Will retail rents go down?
  • There is a lot of space in the market now and since demand for space is not following the typical supply and demand curve, rents will likely go down in a few areas; in NYC this will happen in SoHo, the Meatpacking District and some sections of Madison Avenue. Overall, according to panelists, rents will remain flat for a few years.
  • Despite higher vacancy rates panelists are “cautiously optimist”.  According to them, the online trend is not sustainable: “there’s only so much UPS and delivery traffic the City can accommodate”… “Stores are still the best way to distribute to the customer”.


What’s next for retailers? What are the next trends?

  • Despite growing of e-commerce, a number of existing retailers are quickly adapting and many interesting retail concepts emerging (as mentioned above, Apple, Bonobos, Warby Parker and Peloton).
  • Panelists expect to see more online companies (large and small) opening bricks and mortar locations, especially in short term leases, pop-ups, etc.
  • The stores that are (and will continue to) succeed have a strong focus on providing not only strong products, but an incredible service. For example, Starbucks has over 700 stores in Manhattan alone and their service accounts for a large portion of that success.

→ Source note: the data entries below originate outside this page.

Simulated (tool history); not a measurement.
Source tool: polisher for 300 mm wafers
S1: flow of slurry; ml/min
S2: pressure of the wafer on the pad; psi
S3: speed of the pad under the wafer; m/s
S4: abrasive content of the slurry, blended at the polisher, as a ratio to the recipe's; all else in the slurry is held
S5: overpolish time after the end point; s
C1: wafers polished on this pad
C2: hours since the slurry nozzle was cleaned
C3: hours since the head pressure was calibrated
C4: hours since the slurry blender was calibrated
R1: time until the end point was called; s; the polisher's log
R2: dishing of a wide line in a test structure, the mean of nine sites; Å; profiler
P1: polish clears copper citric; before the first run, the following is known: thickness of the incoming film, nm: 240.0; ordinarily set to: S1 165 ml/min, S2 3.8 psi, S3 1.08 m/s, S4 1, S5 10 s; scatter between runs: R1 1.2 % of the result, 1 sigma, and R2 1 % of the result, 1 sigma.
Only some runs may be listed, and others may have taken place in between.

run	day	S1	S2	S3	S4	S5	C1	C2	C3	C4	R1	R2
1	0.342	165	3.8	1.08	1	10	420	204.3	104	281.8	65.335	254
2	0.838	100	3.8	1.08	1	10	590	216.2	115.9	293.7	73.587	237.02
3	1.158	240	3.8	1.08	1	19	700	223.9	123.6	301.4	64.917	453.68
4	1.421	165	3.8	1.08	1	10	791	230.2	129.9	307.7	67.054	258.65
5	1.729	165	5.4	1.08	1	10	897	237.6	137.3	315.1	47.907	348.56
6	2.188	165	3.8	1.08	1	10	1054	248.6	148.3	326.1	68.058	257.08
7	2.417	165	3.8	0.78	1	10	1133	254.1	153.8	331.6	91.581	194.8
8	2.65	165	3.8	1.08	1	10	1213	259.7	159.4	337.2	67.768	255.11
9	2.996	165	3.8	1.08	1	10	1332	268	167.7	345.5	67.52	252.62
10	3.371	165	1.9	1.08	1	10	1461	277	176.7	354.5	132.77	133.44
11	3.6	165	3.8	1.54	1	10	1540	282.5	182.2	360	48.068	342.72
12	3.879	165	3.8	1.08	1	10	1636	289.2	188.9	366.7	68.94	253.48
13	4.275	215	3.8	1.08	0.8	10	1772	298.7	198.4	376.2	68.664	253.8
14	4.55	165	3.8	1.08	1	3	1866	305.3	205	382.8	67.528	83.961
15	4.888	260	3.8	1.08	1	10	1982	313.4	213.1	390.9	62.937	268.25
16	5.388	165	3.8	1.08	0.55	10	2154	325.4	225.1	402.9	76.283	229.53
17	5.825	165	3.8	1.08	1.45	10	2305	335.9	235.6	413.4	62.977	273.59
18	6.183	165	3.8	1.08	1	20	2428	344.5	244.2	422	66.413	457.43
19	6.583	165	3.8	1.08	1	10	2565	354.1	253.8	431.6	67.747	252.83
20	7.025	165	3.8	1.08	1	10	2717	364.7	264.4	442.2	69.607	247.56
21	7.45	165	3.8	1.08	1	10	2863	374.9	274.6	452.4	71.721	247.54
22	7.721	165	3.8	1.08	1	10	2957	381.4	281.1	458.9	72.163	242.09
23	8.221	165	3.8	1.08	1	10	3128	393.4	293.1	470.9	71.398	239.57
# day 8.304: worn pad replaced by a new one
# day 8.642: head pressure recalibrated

  • Retail experience will be increasingly curated to each individual customer. For example, the new Amazon bookstores resemble a traditional bookstore, but uses online data to suggest additional books based on customers shopping and browsing histories.
  • Big data is the next ‘thing’; increasingly retailers are using it to connect to consumers and personalize offerings. Panelists observed the retail industry is doing a better job at capturing and using big data than real estate: “there’s so much data out there and we haven’t figured out how to put it together yet”.